When she asked if she could use a place on the ranch to conduct a study of milkweed rhizomes, I did not hesitate to say “yes”. Last week, she showed up with equipment and a number of overstock plants from a native nursery for my project and two others in Mariposa. I was happy to take them. We walked around the hedgerow plants from the Xerces grant discussing the successes and the rough transfer of one toyon. This woman knows her stuff! I finally let her get on with her work, and I went back inside to go begin my work day. Below are photos of her rhizome project, which I hiked to this Sunday to take a look.
The recent storms did not drop much water here. Between the two, we received 1.25 inches. We did have some areas of standing water on the road, but the arroyos and the pond and much of the creek were still dry. The only water on the northern most side of the ranch are from the two springs – one on the spring creek and the other on Odom Creek. Fortunately, we have had dew most of the days this week. It has provided enough additional moisture to keep the grass growing. Poppies have also sprouted, which seems early.

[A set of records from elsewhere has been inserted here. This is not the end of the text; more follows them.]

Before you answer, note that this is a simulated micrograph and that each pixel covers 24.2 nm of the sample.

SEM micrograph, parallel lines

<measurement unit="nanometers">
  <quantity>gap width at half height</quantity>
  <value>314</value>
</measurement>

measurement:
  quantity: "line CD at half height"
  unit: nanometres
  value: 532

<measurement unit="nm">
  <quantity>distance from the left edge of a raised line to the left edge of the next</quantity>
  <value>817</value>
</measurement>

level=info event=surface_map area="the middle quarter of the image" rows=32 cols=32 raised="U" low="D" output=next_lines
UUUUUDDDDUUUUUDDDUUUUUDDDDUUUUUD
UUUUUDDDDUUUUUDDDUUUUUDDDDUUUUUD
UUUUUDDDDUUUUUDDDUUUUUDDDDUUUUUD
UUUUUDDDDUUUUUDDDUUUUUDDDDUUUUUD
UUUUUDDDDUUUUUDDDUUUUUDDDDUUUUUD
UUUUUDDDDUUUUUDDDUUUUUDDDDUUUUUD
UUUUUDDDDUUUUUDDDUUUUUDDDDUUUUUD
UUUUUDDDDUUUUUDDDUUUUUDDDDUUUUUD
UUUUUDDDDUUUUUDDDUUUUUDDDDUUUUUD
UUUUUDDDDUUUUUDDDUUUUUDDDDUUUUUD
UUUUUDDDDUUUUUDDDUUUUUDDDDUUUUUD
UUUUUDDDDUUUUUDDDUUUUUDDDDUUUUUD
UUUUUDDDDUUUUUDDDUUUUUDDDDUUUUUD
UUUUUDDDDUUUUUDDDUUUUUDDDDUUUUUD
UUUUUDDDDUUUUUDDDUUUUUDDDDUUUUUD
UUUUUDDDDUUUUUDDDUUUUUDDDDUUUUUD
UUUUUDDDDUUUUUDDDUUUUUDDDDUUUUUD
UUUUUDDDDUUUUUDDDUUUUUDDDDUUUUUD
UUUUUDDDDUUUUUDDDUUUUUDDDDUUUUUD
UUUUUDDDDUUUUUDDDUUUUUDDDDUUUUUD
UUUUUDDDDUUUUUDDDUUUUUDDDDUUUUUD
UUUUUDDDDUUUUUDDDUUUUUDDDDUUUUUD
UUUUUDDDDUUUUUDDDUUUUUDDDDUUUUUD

Butterfly habitats do not occur in a vacuum. They, like everything else, are interdependent upon a healthy system. With every choice I make, I very much try to think about my impacts. Even modest shifts in the climate are devastating for many species, and we are seeing this now with the monarchs. Although I already have a solar array, I have been wanting to expand it so I can contribute more clean energy to the grid (and offset my own use). Fortunately, I have a “hook-up” in the family. My nephew works in the business. He and his colleague did my work as a side job. David and I handled getting the permit and completing the PG&E application. We saved some money by doing it this way. The panels are up, gorgeous and already producing clean energy. Thank you Ashtin and Rodney! Thanks to David for helping prep the panels and pass them up to the team.
Solar is not the only choice we all can make for a cleaner, healthier world. Saying “no” to plastic shopping bags, consuming less of everything, not using herbicides or pesticides, and planting native milkweed are all low to no cost activities that can help our incredible planet.
Besides the near disaster with the cow and the panel installation, things have been quiet. My back has had a break, and I have enjoyed walking the ranch, checking water and fence and dreaming of next year. I am looking forward to the planet alignment on Monday 12/21, the Solstice star. The raptors have been amazing. I am grateful to live here with my love, fur-babies, and all the wild creatures. To all of you out there who have been reading my blog, I wish you a beautiful holiday season filled with light and love – even if it has to be from a distance over Zoom – it is still love.